“Kevin Can F’’k Himself” picks up right where the show played chicken with renewal at the end of last season. Dopey sitcom sidekick Alex Bonifer discovered his sister, Mary Hollis Inboden, and his best friend’s wife, Annie Murphy, were planning on killing his best bro. So he broke character and tried strangling Murphy; Inboden smacked him down, pulling Bonifer into the “real” world.
This episode’s primarily about what to do with Bonifer, who at the very least plans on telling best pal Eric Petersen what he heard. Simultaneously, Petersen and his dad, Brian Howe, are planning Petersen’s political career. It starts with a city council appointment, but after Howe gets the idea for some public access commercials, who knows what could happen. Especially as Murphy gets involved, trying to keep Petersen from any chance at office.
Having Bonifer tied up in the basement while plotting, Inboden slowly decides she can’t trust Murphy to consider her considerations enough, not with Bonifer a potential witness. Plus, Bonifer’s (sometimes unintentionally) working on his captors. He tries to convince Inboden she can’t trust Murphy, but then with Murphy, they have some frank discussions about Petersen’s character and behavior.
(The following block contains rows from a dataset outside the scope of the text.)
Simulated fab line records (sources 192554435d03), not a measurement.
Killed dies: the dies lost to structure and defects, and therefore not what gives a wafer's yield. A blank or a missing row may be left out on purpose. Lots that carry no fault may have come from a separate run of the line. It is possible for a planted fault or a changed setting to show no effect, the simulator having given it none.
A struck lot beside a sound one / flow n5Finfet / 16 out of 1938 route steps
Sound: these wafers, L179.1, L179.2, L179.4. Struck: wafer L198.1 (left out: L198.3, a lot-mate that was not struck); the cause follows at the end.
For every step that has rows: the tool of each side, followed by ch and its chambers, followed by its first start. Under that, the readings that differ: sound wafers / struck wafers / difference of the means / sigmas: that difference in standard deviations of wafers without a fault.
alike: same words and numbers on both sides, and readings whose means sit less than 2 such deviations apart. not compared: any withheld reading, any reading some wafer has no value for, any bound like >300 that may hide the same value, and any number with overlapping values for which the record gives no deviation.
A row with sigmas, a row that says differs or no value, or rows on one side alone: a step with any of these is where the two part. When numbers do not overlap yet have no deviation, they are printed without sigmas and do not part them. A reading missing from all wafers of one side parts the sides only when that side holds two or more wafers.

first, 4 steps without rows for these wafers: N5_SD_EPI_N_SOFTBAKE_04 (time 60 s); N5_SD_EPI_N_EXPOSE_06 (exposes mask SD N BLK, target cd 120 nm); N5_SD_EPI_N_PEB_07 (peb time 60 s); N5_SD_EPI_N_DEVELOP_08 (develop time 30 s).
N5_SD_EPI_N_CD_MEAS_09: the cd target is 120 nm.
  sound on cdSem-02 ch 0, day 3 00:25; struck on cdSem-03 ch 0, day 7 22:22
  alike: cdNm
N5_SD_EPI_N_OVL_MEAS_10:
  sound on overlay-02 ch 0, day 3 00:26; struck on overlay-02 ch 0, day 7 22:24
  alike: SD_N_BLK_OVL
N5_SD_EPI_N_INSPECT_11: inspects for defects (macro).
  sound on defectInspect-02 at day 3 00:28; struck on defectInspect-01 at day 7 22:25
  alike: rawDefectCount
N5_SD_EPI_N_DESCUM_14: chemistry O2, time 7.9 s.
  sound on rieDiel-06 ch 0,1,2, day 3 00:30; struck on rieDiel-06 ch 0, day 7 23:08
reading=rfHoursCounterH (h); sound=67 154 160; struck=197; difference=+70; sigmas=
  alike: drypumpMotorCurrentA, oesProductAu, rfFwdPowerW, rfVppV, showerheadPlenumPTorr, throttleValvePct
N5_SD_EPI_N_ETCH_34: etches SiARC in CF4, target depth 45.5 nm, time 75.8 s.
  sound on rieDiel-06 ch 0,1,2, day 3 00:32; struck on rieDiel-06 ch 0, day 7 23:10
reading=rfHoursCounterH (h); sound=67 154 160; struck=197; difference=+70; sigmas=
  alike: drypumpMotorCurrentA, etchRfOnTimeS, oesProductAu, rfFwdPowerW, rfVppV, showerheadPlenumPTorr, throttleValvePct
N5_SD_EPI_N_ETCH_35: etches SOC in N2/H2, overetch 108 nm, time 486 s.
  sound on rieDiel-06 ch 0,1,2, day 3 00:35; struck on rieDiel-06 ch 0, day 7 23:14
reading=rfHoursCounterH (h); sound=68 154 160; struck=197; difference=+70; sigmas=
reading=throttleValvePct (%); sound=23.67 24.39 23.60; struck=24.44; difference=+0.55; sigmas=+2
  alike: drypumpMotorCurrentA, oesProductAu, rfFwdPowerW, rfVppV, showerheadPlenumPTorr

Since they’re estranged—Murphy interfering with Petersen’s political plot, which is often way funnier with bad jokes than it ought to be—Murphy and Inboden have time for subplots with other people. Inboden’s got cop girlfriend Candice Coke hanging around, and Murphy falls back to hanging out with Jamie Denbo’s depressed, devastated housewife.
As a season premiere, the episode’s okay but little more. Anne Dokoza’s direction’s excellent, and the acting’s great, but it’s muddled overall. It hints at season two plot lines—they’re done after this one, which means someday “Kevin” will be a sixteen-episode marathon without a significant break. But there’s nothing concrete. This episode’s plot lines get things set for later, without establishing later.
The Bonifer resolution is incredibly underwhelming after all the build-up last season.
Hopefully it’s just an uneasy restart and nothing significant; the acting’s fantastic from Murphy, Inboden, and Petersen, so it’s still fine. But I’d assumed they knew what they were doing with last season’s cliffhanger; it appears maybe not so much, which isn’t unconcerning, but also it’s just the first episode back, so uneasy restart. Hopefully. I love this show and don’t want to lose it.